The Architecture of the Void
Larrea Duplex proposes a way of living in which the void organizes, illuminates, and enriches everyday life. The project brings together two semi-detached houses arranged around a sequence of outdoor spaces that create gradual transitions between the street, the entrance, the central courtyard, and the garden.
The project is based on a clear premise: to make the void an active architectural material. Light, air, vegetation, and views flow through the houses, expanding the interior experience and establishing a permanent relationship with the outdoors.
Central Courtyard
The central courtyard is the heart of the project. Its presence allows both houses to breathe toward a shared space of light, air, and vegetation, creating a pause within the compact dimensions of the site.
The staircases, arranged in opposite directions, bring movement and rhythm to this interior void. Their paths transform the courtyard into an active space, crossed by views, circulation, and daily life.
This intermediate space articulates the houses without dissolving their independence: it connects, filters, and preserves privacy.
Light, Air, and Time
The pursuit of natural light structures many of the project's design decisions. The voids allow sunlight to enter at different moments throughout the day, transforming the interior atmosphere and revealing the passage of time.
Air, shadows, vegetation, and variations of light introduce a sensory dimension to living. The outdoor spaces become a necessary extension of the interior, enriching domestic life and accompanying everyday activities.
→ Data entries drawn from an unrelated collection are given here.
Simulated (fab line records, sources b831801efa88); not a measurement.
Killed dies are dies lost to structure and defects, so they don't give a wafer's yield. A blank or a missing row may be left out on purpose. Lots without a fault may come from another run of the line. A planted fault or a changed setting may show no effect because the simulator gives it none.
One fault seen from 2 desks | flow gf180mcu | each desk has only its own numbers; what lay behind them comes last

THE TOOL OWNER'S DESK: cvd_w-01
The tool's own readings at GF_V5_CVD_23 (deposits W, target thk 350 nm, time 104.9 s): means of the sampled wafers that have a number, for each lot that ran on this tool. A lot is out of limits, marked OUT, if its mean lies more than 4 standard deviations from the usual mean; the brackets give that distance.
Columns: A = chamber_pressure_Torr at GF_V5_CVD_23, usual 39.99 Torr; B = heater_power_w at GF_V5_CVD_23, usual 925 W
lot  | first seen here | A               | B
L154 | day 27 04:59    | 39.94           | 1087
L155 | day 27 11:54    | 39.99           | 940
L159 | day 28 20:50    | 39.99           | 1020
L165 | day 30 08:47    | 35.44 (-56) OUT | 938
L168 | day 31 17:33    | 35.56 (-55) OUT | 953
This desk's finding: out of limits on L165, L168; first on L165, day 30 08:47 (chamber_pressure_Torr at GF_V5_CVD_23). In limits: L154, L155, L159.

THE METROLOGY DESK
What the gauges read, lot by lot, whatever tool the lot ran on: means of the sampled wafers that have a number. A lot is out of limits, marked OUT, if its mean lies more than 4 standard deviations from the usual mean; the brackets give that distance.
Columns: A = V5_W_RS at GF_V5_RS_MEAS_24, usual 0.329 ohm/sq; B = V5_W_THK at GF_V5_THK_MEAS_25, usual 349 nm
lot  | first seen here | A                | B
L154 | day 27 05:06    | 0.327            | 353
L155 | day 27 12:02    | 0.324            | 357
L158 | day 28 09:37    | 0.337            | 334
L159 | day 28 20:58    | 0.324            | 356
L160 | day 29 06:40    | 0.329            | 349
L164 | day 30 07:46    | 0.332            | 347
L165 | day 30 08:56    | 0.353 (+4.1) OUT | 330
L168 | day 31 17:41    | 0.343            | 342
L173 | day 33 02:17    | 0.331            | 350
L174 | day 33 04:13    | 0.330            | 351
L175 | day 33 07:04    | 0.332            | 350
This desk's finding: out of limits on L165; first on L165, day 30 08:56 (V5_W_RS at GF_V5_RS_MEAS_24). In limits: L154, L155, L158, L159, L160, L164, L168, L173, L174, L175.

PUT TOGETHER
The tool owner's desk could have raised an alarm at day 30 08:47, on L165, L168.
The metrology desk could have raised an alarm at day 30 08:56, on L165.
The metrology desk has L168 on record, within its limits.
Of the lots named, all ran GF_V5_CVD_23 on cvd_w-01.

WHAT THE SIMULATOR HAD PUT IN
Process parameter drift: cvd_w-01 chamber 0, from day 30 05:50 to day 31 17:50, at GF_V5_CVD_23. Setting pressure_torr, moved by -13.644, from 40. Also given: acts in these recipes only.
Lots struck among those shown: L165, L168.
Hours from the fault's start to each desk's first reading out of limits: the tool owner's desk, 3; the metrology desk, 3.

Two Houses, One Shared Logic
Each unit preserves its autonomy, yet both participate in the same spatial strategy. The semi-detached condition is organized through a shared logic of entrances, courtyards, staircases, outdoor extensions, and private areas.
The façade, materiality, and system of voids establish a unified reading of the ensemble—clear, contemporary, and domestic—without losing the identity of each house.
Materiality and Boundary
The expression of the project is based on a contemporary material palette with a strong visual presence. Light-colored brick, concrete, and metal elements come together to create a clear and expressive image, where solids and voids are articulated to create depth, shadow, and privacy.
Brick provides texture and human scale; concrete conveys mass and character; metal elements create a permeable boundary toward the street. The vertical fence, the setback, and the entrance sequence shape a filtered frontage, capable of protecting intimacy without closing off the relationship with its surroundings.